CSA distribution #30 & newsletter

Our next CSA distribution will be Monday November 5 and Thursday November 8. We’ll again skip a week after this distribution, with the next shares coming just before Thanksgiving. IMPORTANT NOTE: We will be distributing ALL shares for week #31 on Monday 11/19 to allow time for Thanksgiving planning and cooking (not least the several days of cooking we’ll be doing here). If you will be traveling, or otherwise not wanting a share that week, please let us know. Below we’ll provide a tentative list of items expected to be in the Thanksgiving share so you can begin menu planning.

After an enjoyable week of family visitors, we’re of course scrambling to get back on track with farm work. The long to-do list includes finishing planting of our troublesome garlic and other overwintering alliums, catching up on the significant weed-load (particularly chickweed) that’s been thriving in this stable sunny weather, continuing to pull/drain/store irrigation lines, and cleaning up in general in prep for winter. In addition, we have food preservation to do, including making/canning applesauce, starting a batch of sauerkraut fermenting, and more. Skipping next week’s distribution will help keep us sane while ensuring members have a really nice Thanksgiving share to show off to families if desired.

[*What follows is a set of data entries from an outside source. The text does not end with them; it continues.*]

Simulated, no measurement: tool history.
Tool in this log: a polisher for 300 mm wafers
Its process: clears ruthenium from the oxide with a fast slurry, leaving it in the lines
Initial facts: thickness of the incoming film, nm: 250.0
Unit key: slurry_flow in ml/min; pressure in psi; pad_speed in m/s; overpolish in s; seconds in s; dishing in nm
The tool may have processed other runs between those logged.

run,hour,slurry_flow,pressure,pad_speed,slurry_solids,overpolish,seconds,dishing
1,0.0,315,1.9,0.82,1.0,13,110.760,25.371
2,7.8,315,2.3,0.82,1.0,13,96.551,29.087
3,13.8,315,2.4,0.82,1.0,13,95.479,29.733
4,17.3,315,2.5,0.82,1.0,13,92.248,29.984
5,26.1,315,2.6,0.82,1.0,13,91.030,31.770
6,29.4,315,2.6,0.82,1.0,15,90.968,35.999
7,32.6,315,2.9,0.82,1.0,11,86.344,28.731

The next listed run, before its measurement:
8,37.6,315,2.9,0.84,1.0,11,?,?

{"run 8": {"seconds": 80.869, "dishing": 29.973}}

The weather lately has been quite beautiful, though the recent freezing nights did do more damage to some leafy crops than we had anticipated. The repeated nights of cold seemed to have a cumulative effect. Saturday night was the coldest night, and virtually everything looked great on Sunday. However, as the week progressed, we saw progressively more freeze damage on some of the crops. Mustard greens and dill leaf went from excellent quality to animal food. Even crops that usually can put up with a lot of cold showed some damage to the leaves; these include kale, beet greens, and radish greens. The relatively dry conditions may be partly responsible, since crops can usually handle cold better when they are well hydrated. Learning to predict how much cold crops can handle is one of the subtleties of farming that we are still learning. Not to worry; there’s still plenty of food around.


NEW! Daikon & watermelon radishes These relatively mild fall radishes are good chopped onto salads, lightly cooked in stir fries, or pickled. They can also make attractive additions to slaws.
Leeks Tasty alliums excellent for sautes and soups. Try roasting them for a treat.
Greens mix
Similar to past mixes, these leaves will be larger and best for cooking. Try adding some to soups for a rich flavor.
Lettuce mix Combination of various leaf varieties for nice salads.
Hakurei turnips Smaller, sweet turnips good for roasting or general cooking.
Napa cabbage Same variety as past weeks, though most of these will be a bit smaller. (Is that a breeze, or is it a sigh of relief from some of you?). Same great flavor, texture, and storage qualities.
Sweet potatoes Like last time, we’ll distribute seconds-quality roots that have surficial damage from the pitchfork or nibbling critters, but which are thoroughly edible with some trimming. The firsts-quality roots will start showing up in the Thanksgiving share, a potential December share, and possibly a January share.
Green tomatoes Last call for these stable fruits. We’ve worked through most of our stock and will start feeding the remainder to the pigs after this week. Take ’em if you want ’em, on the off chance you haven’t tried all the possible different ways to eat and preserve them yet.   Sorry, there will be no more green tomatoes. We didn’t check the tubs again before adding them to the newsletter, and when we went to pack shares found that most were of lower quality than we’re willing to distribute. The pigs & chickens will be very happy this week. Apologies especially for getting Monday peoples’ hopes up for one more round, given that we had a number of bulk requests. Write it off to the busy week; at least most of you have gotten lots up until now.

Orange mint

Subject to change based on weather/crop conditions, but we anticipate the following items in the Thanksgiving share:
Root veggies: carrots, parsnips, radishes, sweet potatoes, turnips
Greens: lettuce heads, spinach, kale
Alliums: leeks, garlic, small quantity of onions
Herbs: reasonably certain: thyme, oregano, sage, parsley, less certain: tarragon, mint, cilantro, chives
Also possible but less certain: beets (at most a couple per share; suitable for inclusion in mixed roasted veggies); radicchio (1st time we’ve tried growing this; looks pretty so far, but not sure of degree of cold tolerance or when to expect maturity)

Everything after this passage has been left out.